How can one stay healthy and feel good about oneself in this modern world of conflicting information and impulses? The tragically comic The Apprentice (Çirak) by director Emre Konuk was something of a comparative relief from the rest of the program due to the neurosis of the main character. K Vzoelen guides us through its charms.
The Apprentice (Çirak) appeared as a breath of fresh air at the Tirana International Film Festival, amidst many films dealing with war, crime, strife and both economic and mental depression. That’s not to say that The Apprentice is free of mental strife, far from it in fact, but director Emre Konuk deals with it in his very own visual and tragically comic way.

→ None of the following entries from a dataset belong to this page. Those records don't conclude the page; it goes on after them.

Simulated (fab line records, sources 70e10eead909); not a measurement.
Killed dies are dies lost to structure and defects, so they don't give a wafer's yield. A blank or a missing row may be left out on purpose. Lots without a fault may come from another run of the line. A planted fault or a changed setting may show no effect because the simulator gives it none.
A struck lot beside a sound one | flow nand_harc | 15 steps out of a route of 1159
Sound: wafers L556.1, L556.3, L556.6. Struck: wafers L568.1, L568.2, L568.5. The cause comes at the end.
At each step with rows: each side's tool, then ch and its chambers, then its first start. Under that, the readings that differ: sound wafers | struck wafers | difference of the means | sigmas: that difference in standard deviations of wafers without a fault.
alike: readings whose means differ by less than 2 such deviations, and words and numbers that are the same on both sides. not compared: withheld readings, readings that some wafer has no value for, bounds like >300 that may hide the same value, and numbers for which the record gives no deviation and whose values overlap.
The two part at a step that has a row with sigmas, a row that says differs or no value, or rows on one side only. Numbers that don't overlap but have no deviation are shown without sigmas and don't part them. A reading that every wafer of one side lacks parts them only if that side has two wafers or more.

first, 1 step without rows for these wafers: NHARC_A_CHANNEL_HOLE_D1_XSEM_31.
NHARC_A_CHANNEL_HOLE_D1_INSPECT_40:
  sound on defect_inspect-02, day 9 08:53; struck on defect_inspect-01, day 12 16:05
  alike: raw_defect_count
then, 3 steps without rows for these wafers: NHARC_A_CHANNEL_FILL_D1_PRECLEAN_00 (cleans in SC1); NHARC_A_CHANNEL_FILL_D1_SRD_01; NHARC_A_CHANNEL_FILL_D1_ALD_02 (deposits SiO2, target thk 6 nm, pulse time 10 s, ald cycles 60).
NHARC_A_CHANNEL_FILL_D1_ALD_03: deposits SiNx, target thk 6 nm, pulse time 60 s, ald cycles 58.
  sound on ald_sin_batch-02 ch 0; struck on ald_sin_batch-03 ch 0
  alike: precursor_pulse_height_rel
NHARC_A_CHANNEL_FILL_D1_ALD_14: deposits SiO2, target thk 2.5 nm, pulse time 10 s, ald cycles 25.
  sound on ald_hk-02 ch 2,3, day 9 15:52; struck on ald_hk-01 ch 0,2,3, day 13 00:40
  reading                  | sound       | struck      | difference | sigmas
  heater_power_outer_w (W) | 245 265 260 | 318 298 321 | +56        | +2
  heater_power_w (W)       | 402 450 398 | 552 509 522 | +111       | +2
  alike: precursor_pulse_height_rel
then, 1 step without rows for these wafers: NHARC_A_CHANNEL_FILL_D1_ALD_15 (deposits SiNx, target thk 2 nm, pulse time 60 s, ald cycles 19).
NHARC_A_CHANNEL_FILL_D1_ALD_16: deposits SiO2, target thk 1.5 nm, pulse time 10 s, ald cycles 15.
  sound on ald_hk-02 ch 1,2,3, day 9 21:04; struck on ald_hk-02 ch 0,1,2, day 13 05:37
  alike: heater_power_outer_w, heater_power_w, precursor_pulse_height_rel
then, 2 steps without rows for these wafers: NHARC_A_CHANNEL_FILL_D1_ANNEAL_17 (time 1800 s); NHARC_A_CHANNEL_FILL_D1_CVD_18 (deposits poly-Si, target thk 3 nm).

Alim is the eponymous apprentice. A middle-aged man, he has been the assistant to an elderly tailor for almost all of his adult life; a life dominated by his neuroses and fears. The entire style of The Apprentice, from framing to camera movement to staging to editing, serves to convey the inner workings of his mind. This is where Emre Konuk and his team shine. From the very first, almost too tight close-up of Alim’s head lying in bed, while his mental discomfort keeps him up at night, Konuk communicates Alim’s mental state with his distinct visual style. This was compelling from the beginning.
This style therefore elevates Konuk’s tight script and the acting of the lead Hakan Atalay. When the camera closes in on him, his claustrophobia is palpable, both by the look on his face and by the way his body or even his head is partly cropped out of the frame. He doesn’t fit, and he knows it. Alim is stuck in his life and in his own head. When the camera pulls back and allows him more space, he cowers in the corner. In wider, often symmetrical shots, Alim is often positioned on either edge of the screen. At other times he’s framed within more frames in the image, with windows or furniture enclosing him or objects in the foreground, blocking off part of the screen.
One significant visual device Konuk repeatedly uses to great effect is the triptych mirror in the tailor’s shop. For most of The Apprentice, when the mirror appears on screen, Alim is only visible in one of the side panels. Again he is in the corner, either hiding from life or being held back by his fears. But then there is one moment when he feels happy, confident and comfortable, thanks to the trust and affection of his landlady and the new tailor-made suit the old tailor made for him. Now he himself appears within the frame with the mirror and his reflection beams back at him from all three panels of the mirror. It is a glorious moment, both emotionally and visually.
This rare moment of happiness is preceded by many moments of insecurity and nervousness, sometimes so absurd it makes Alim both a tragic and a comic figure. Often, he is told or overhears a piece of news that will terrify him or make him change his life spontaneously. Increasingly, his hearing this news becomes the set-up for jokes, with his overreaction as the punchline. When he hears that cars with LPG engines can suddenly explode, and later remembers this while carpooling, he gets out of his friend’s car in the middle of the night, inspects the engine and refuses to get back in. Then he proceeds to call a cab, only to dismiss the cabbie as well after checking the engine. His overreaction is completed by choosing to move into an old building across the street from the tailor’s shop, only to find out that old buildings are especially in danger of collapsing during earthquakes…
It’s not just his fears of external dangers that drive Alim. His desire to stay healthy makes for some great comedy. When told coffee is actually good for one’s health, this already very tightly wound man, who avoided coffee all his life, becomes a staunch coffee drinker. But he needs sugar to get past the taste. Until he learns that sugar is bad. The look of utter despair and confusion on his face when he finds this out is as hilarious as it is tragic, in a sense. How can one stay healthy and feel good about oneself in this modern world of conflicting information and impulses?
Alim’s fears and neuroses have kept him from fully reaching adulthood, which is reflected in his dependence on the elders in his life, his landlady and the tailor he is still only an apprentice to. Alim is only able to truly embark on his quest for self-worth when he is finally forced to fend for himself. Actually succeeding in fixing a flickering lightbulb by himself – an earlier attempt sent him bleeding into the arms of the landlady – provides hope for his future, even if it is an obvious metaphor for his mental state. It is a nice, if not necessarily fitting, grace in which to end The Apprentice on, where surface, subtext and style are so wonderfully wedded.